Arxiv Dives

ArXiv Dives - Diffusion Transformers

Greg Schoeninger
Mar 12, 2024

Diffusion transformers achieve state-of-the-art quality generating images by replacing the commonly used U-Net backbone with a transformer that operates on latent patches. They recently gained a lot of hype with the release of the Sora Technical Report that stated that the core model architecture for Sora is a Diffusion Transformer.

Teams: UC Berkeley, NYU

Publish Date: March 2nd, 2023

Scalable Diffusion Models with Transformers
We explore a new class of diffusion models based on the transformer architecture. We train latent diffusion models of images, replacing the commonly-used U-Net backbone with a transformer that operates on latent patches. We analyze the scalability of our Diffusion Transformers (DiTs) through the lens of forward pass complexity as measured by Gflops. We find that DiTs with higher Gflops -- through increased transformer depth/width or increased number of input tokens -- consistently have lower FID. In addition to possessing good scalability properties, our largest DiT-XL/2 models outperform all prior diffusion models on the class-conditional ImageNet 512x512 and 256x256 benchmarks, achieving a state-of-the-art FID of 2.27 on the latter.

ArXiv Dives

Every Friday at we host a paper club called "ArXiv Dives" to make us smarter Oxen 🐂 🧠. We believe diving into the details of research papers is the best way to build fundamental knowledge, spot patterns and keep up with the bleeding edge.

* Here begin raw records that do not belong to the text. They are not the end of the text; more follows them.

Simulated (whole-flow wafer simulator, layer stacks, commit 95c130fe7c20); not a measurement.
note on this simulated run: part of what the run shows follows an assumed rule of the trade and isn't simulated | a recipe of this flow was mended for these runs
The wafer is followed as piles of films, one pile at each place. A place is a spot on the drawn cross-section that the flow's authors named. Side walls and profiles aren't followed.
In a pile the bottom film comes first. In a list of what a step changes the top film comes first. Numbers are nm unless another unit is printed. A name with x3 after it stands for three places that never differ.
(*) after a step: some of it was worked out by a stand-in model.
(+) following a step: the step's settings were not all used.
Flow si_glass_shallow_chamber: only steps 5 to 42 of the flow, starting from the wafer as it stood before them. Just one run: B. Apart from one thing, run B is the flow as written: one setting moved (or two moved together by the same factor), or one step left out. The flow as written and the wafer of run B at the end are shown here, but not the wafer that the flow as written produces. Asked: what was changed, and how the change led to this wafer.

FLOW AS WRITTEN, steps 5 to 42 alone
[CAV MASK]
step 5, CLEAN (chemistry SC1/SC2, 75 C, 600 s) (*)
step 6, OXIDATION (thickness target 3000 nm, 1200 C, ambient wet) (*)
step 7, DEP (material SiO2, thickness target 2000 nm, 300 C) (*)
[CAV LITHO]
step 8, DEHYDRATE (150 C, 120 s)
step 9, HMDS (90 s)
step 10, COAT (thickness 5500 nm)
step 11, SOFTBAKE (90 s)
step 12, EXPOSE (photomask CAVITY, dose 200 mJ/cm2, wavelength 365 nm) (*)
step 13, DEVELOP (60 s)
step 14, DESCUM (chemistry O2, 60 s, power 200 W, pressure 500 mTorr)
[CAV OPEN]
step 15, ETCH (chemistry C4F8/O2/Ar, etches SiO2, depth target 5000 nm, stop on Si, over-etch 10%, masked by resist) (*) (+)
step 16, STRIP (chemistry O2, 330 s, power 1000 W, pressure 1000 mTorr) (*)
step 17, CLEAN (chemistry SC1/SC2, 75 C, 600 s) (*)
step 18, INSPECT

These are the notes from our live session, feel free to follow along with the video for context. If you would like to join live to ask questions or join the discussion we would love to have you! Sign up below 👇 · Events Calendar
View and subscribe to events from on Luma. Build World-Class AI Datasets, Together. Track, iterate, collaborate on, & discover data in any format.


While transformers have taken the machine learning world by storm for many tasks in natural language processing, computer vision and several other domains, for some reason image generation models had remained holdouts on the trend. Prior state of the art image generation models these days are what’s called “diffusion models”.

Popular diffusion models such as “Stable Diffusion” use a convolutional U-Net architecture as their backbone.

This work on Diffusion Transformers shows that the inductive biases that come from Convolution, ResNets, and U-Nets are not crucial to the performance of diffusion models. You can replace the components inside a diffusion model with a transformer and have nice properties such as scalability, robustness, and efficiency.

What is a U-Net?

A U-Net is a type of neural network architecture that can be visualized as a U. It down samples an image to a latent space, then upsamples an output back to the same size as the original image. The latent spaces are connected by skip connections that allow information to flow nicely through the model. In the case of diffusion networks the output is a predicted set of noise, but U-Nets are commonly used in tasks like semantic segmentation image augmentation where the input has to be the same size of the output.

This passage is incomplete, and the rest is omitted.